??? Okay. DCC works on a constant level of AC Square wave (voltage) present at the track at all times. Fair enough. Very simple concept. BUT! When I select a loco without a decoder, at address '00', that loco has no decoder. HOW in the heck does the DCC system regulate voltage from a steady state squarewave of say... 14V to a varying state for a loco with no decoder. Seems to me that electrically (V=IR), if that motor sees V = 14, it is gonna NASCAR around the track. Help me out here....

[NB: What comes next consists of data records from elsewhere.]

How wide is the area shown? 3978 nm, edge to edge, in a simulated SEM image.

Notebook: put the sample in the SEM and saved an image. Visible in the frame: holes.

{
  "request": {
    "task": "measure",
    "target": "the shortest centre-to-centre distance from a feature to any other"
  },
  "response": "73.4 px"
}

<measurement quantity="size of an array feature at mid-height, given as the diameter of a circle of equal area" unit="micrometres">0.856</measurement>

Basically, this all has to do with timing.... As you noted, the DCC signal is alternating between V+ and V-. The nominal time spent in each state is approximatly 1/8000th of a second. As long as the time spent in each state is the same, the locomotive doesn't move. (the motor actually DOES move, which is why you hear a buzzing from analog locomotives on a DCC powered track - this is the motor changing directions about 8000 times per second). Effectivly, the locomotive is seeing a net voltage of zero over time. What happens when you bring up address 0, and turn the throttle up is that the signal timings are changed. The signal still alternates between V+ and V-, but the time spent in each state is no longer the same. Which of the two values is allowed to be longer determines what direction the locomotive travels in. Incidentally, there are two different timing patterns in the DCC signal. one is designated pattern "0" and the other pattern "1". The extended time in the V+ or V- state is only allowed with the "0" pattern, so this feature is typically refered to as "Zero Stretching". I hope this helps, Paul
Wait a minute. I have been thinking about this. The explanation beautifully explains the directional component of my question. But... what about speed???? The value of V (or amplitude) has to ramp up and down for a non-decoder engine. (either + or - depending on direction). The varying amplitude of V is what correspondingly varies the speed. How can the booster/command station keep the voltage constant for one engine, say old #1524 (decoder equipped) but vary the amplitude for the engine running @ "00" ???
What actually varies is the average amplitude over time. The instantaneous amplutude is always the same. As long as the amplitude in the V+ and V- states are the same, then the average amplitude is 0. If you spend more time in one state than another, the average amplitude is something other than 0, so the locomotive moves. There is a nice analogy here to what happens when you drive a car on the highway (without cruse control). Let's say it takes you an hour to travel 60 miles. Clearly, you were traveling at 60mph (distance covered/time). But that only gives you a partial picture. Durring that 60 mile distance, you might have been traveling 70mph for part of the trip, and 50mph for another part of the trip, not to mention it takes time to accelerate and decelerate between the two speeds.... In any event, the length of time spent traveling at each speed is a factor in determining your average speed over a given period of time. (A little calculus and/or physics helps to understand this, but it's basically just algebra). Paul
Okay.. That makes sense. Actually, the calculus I've had. My degree and training is in electrical engineering, but I stressed and now practice in 3 phase power. I took digital electronics in college...., but must admit that while in college... HATED IT! It was voodoo to me. Boolean math, reductions, and gate logic was like sandpaper on my pysche! But understanding now that emphasizing frequency on one side of the axis can control direction while varying the average over time affects speed.. it makes sense. Thanks again. You've answered my question.
If you know AC: For a sine wave the average voltage (not the RMS) is 0. The 0 axis is along the middle of the sine. If the axis is moved up or down, the average volts is non-zero (DC component on an AC waveform. Think the same for a square wave and that's how DC on DCC works. The DCC controls signals are sent by varying the AC frequency. (OK, someone will say those explanations are not be 100% accurate, but it's "good enough" for anyone who isn't actually manufacturing this stuff )